The women of COYOTE, however, will no doubt continue to hold fast to their argument. The discussions remind one of the great social and sexual experiments launched in the early 70s with a misunderstanding of the consequences. Writers and “experts” proposed that an open marriage, with occasional adultery mixed in for spice, would produce a healthier relationship. Many people experimented, and it took some time for them to realize that these proposals had been made with little basis in research or historical study. The results were disastrous. One writer in New York said she interviewed a great many of her friends who were having affairs. In beginning the interviews she fully expected her friends to be enriched with new horizons and expanding awareness. But—surprise—she found the affairs had been extremely destructive to both the marriages and the partners themselves. More than a dozen years later, some of the same writers who extolled the sexual revolution are admitting to the naïveté and excesses of those years. A similar awakening may one day occur among those who view prostitution as a mere “recreational exchange.”

What To Do?

How can Christians combat the myths surrounding prostitution? To be salt in the world means to engage the difficult questions (such as whether decriminalization would cause more or less pain); it means to confront ultimately destructive ideas and to make our views known.

First, we should praise the media for coverage like that already cited on teen prostitution, incest, and child abuse. We agree with TV Guide’s assertion that true dramatic treatment of prostitutes would be appropriate for television. What Roots did to sensitize us to the suffering of blacks, dramatic and accurate stories could do regarding prostitution. When television moves into “entertainment,” it should especially avoid sugarcoated stories on this subject. Second, we should ask the press to go beyond just reporting on statistics, and beyond a few brief paragraphs against glamorizing prostitution; it should publish the work of some editorialists who perceive the tragedy prostitution represents.

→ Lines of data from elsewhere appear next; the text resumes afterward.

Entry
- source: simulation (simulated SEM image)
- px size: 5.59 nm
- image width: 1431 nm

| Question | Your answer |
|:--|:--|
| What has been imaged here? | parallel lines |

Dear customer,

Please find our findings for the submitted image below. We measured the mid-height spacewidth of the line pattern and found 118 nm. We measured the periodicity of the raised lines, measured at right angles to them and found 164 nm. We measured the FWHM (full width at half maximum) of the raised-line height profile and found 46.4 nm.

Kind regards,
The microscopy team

But in calling for this, we must also caution ourselves as Christians. While prostitutes were holding their first national convention in Washington, D.C., in the mid-seventies, three appeared on a local talk show with then-CT editor Harold Lindsell, who presented a scriptural viewpoint. Though they vigorously debated him, it was clear they felt they had no way out, and they asserted with some emotion that the churches would have nothing to do with them. It was a cry for help beneath their rhetoric, although today they would surely deny that. These women represent thousands who see no acceptance and no safe haven in the church. Yet it is the church which should represent Christ to them. The church is against prostitution because God is holy and because it supports their dignity as persons made in God’s image. When we project the opposite to them, we fail to act redemptively.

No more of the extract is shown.